# Basics of Transformations Exercise

DStreams Transformations

### Exercise
Use any of the functions above to return the largest key of every RDD in a DStream (not just the largest in the entire DStream).

| Transformation        | Meaning         |
| ------------------------------ |:-------------|
| **map**(func)      | Return a new DStream by passing each element of the source DStream through a function func.    |
| **flatMap**(func)	| Similar to map, but each input item can be mapped to 0 or more output items.    |
| **filter**(func)	| Return a new DStream by selecting only the records of the source DStream on which func returns true.    |
| **repartition**(numPartitions)	| Changes the level of parallelism in this DStream by creating more or fewer partitions.    |
| **union**(otherStream)	| Return a new DStream that contains the union of the elements in the source DStream and otherDStream. |
| **count**()	| Return a new DStream of single-element RDDs by counting the number of elements in each RDD of the source DStream.  |
| **reduce**(func)	| Return a new DStream of single-element RDDs by aggregating the elements in each RDD of the source DStream using  a function func (which takes two arguments and returns one). The function should be associative and commutative so that it can be computed in parallel.
| **countByValue**()	| When called on a DStream of elements of type K, return a new DStream of (K, Long) pairs where the value of each key is its frequency in each RDD of the source DStream.
| **reduceByKey**(func, [numTasks])	| When called on a DStream of (K, V) pairs, return a new DStream of (K, V) pairs where the values for each key are aggregated using the given reduce function. Note: By default, this uses Spark's default number of parallel tasks (2 for local mode, and in cluster mode the number is determined by the config property spark.default.parallelism) to do the grouping. You can pass an optional numTasks argument to set a different number of tasks.
| **join**(otherStream, [numTasks])	| When called on two DStreams of (K, V) and (K, W) pairs, return a new DStream of (K, (V, W)) pairs with all pairs of elements for each key.
| **cogroup**(otherStream, [numTasks])	| When called on a DStream of (K, V) and (K, W) pairs, return a new DStream of (K, Seq[V], Seq[W]) tuples.

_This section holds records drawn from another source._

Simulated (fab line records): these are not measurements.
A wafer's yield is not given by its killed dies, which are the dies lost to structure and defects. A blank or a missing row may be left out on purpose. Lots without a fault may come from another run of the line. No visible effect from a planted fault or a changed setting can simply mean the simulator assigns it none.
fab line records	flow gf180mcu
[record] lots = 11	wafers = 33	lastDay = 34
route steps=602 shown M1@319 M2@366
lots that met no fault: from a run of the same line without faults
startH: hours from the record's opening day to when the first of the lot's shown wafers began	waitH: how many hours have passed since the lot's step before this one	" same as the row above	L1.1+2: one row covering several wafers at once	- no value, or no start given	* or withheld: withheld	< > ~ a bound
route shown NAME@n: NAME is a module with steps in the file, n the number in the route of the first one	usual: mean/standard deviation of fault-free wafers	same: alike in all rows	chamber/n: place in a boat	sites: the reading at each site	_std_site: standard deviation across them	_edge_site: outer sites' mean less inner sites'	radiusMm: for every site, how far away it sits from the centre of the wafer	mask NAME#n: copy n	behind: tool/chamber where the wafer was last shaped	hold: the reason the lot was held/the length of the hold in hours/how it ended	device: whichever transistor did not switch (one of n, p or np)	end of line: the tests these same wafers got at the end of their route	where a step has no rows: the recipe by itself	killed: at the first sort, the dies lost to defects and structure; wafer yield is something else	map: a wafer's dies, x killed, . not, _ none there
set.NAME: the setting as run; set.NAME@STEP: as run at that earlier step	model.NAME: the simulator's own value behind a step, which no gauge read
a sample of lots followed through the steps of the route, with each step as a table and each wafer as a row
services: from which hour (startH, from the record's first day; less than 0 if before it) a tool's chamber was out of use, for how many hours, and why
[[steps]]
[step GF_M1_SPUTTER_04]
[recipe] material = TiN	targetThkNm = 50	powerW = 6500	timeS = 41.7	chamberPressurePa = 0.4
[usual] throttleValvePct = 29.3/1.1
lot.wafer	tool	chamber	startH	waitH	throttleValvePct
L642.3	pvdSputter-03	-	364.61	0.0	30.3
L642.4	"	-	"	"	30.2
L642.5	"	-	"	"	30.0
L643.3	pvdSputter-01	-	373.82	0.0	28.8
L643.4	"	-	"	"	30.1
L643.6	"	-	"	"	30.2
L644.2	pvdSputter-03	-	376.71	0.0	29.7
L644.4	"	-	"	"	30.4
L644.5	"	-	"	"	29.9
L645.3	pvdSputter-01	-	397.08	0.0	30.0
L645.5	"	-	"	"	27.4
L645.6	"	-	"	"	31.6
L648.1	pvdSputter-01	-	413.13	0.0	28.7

If you look at the spark streaming documentation, you will also find the `transform(func)` and `updateStateByKey(func)`. We will discuss these later in the course.


In [1]:
import findspark
# TODO: your path will likely not have 'matthew' in it. Change it to reflect your path.
findspark.init('/home/matthew/spark-2.1.0-bin-hadoop2.7')

In [2]:
from pyspark import SparkContext
from pyspark.streaming import StreamingContext

In [3]:
sc = SparkContext(appName="PythonStreamingExercise")
ssc = StreamingContext(sc, 1)

In [4]:
# Defining the stream
stream = ssc.queueStream([sc.parallelize([(1,"a"), (2,"b"),(1,"c"),(2,"d"),
(1,"e"),(3,"f")],3)])

In [5]:
# TODO: Use any of the functions above, or some combinaion, to 
# return the largest key of every RDD in a DStream (not just the largest in the entire DStream).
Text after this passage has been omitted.